For the second time in as many weeks, a federal judge has halted President Trump’s imposition of sanctions against a mobile application on free speech grounds. The sanctions, supposedly based on national security concerns about China, would have rendered the apps WeChat and TikTok unavailable for download or updating in the United States. The underlying law on which the sanctions are based, the International Emergency Economic Powers Act (IEEPA), is broad and powerful, and the president must declare a national emergency to invoke it.
Usually the president has wide leeway under the law, so what could explain the judicial pushback in these two cases? It could be the nature of the claims at issue, but it could also be that the judiciary is growing weary of emergency actions that are based on scant evidence. Indeed, executive overreach in the use of IEEPA after the 9/11 attacks occasioned similar pushback.

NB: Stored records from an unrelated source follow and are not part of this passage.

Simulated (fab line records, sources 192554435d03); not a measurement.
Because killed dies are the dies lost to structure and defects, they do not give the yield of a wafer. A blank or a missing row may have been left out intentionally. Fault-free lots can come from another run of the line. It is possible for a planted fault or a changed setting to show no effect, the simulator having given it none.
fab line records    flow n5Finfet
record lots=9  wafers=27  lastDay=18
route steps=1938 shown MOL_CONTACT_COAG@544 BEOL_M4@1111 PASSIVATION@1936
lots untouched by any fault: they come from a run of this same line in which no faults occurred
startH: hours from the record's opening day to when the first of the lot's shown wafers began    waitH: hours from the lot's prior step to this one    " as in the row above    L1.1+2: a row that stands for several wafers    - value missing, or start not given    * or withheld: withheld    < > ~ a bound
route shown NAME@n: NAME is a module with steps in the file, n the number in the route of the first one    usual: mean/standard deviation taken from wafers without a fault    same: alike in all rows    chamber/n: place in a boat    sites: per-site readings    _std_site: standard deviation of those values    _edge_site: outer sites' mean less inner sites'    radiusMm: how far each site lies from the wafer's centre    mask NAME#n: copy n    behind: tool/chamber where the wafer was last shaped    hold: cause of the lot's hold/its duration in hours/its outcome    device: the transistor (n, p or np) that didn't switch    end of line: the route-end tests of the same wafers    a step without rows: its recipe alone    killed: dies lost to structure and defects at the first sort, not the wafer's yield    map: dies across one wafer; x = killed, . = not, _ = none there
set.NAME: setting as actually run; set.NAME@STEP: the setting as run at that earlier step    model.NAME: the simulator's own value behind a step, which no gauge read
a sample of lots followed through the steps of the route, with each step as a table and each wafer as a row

On September 19, a judge in California ruled against the WeChat sanctions in a case brought by a group of U.S.-based users of the app. The court found that the plaintiffs had shown a likelihood of success on their claims that the shuttering of the app was a prior restraint of speech and that it was overly broad in the speech it would suppress.
Then, last Sunday night, as the clock neared the midnight deadline by which app stores would have to remove TikTok from their offerings, a judge in Washington, DC, granted an injunction to that company as well. The judge based his decision on two statutory exemptions in IEEPA, for “informational materials” and “personal communications,” that were themselves meant to protect free speech principles.
Trying to marshal what had historically been a fairly successful line of attack, the Department of Justice lawyer opposing the TikTok injunction cautioned that the company was “challenging a national security determination by the president as well as the judgment of the secretary of commerce about what’s necessary to mitigate those national security harms,” adding that “the court owes significant deference to that.” Nevertheless, whatever deference the judge thought appropriate, it was not enough to stave off the injunction.
The government, for its part, denies that sanctions prohibiting business transactions with the apps have anything to do with free speech. But, rejecting that contention, one judge quoted Trump’s own executive order issued in May under the title “Preventing Online Censorship.” It states that social media and other online platforms “function in many ways as a 21st century equivalent of the public square.”
Hovering in the background is the fact that the Trump administration has taken a number of actions with questionable evidentiary bases under aggressive interpretations of emergency or national security powers. They include declaring an emergency at the border to fund a wall, sanctioning International Criminal Court personnel, and banning the admission into this country of people from six Muslim-majority countries. Such actions may be influencing judges to view Trump’s emergency declarations with a justifiably more jaundiced eye.
The government itself prompted consideration of these precedents in the apps litigation by relying in their briefs on the Supreme Court’s decision in the Muslim ban case, Trump v. Hawaii. In both the WeChat and TikTok cases, the Department of Justice quoted that decision to argue that a court should not substitute its assessment of national security concerns “for the Executive’s predictive judgments on such matters, all of which are delicate, complex, and involve large elements of prophecy.” The suggestion that courts accede to the executive’s mystical powers was unavailing. The judge in the WeChat decision held that while “the government’s overarching national-security interest is significant” it had shown “scant little evidence” that banning WeChat for all U.S. users would address those concerns.
Whatever the reasons for the more thorough review of the president’s use of this emergency power, the decisions have echoes in the period following the 9/11 attacks, when the Bush administration used IEEPA to freeze the assets of a group of primarily Muslim charities in the United States, effectively bankrupting them. This was a step too far for some judges, who pushed back on its constitutionality. They held that the sanctions, as implemented, violated the plaintiffs’ Fourth and Fifth Amendment rights regarding unreasonable seizures and due process.
Not all of the plaintiffs in cases challenging the sanctions against the apps have been successful; a judge in Pennsylvania recently denied a group of TikTok users an injunction, rejecting their First Amendment claims. In addition, these latest decisions will surely be appealed.
But it is possible that there is a growing awareness among the judiciary that broad deference to the executive in the use of emergency powers is neither advisable nor salutary to our democracy.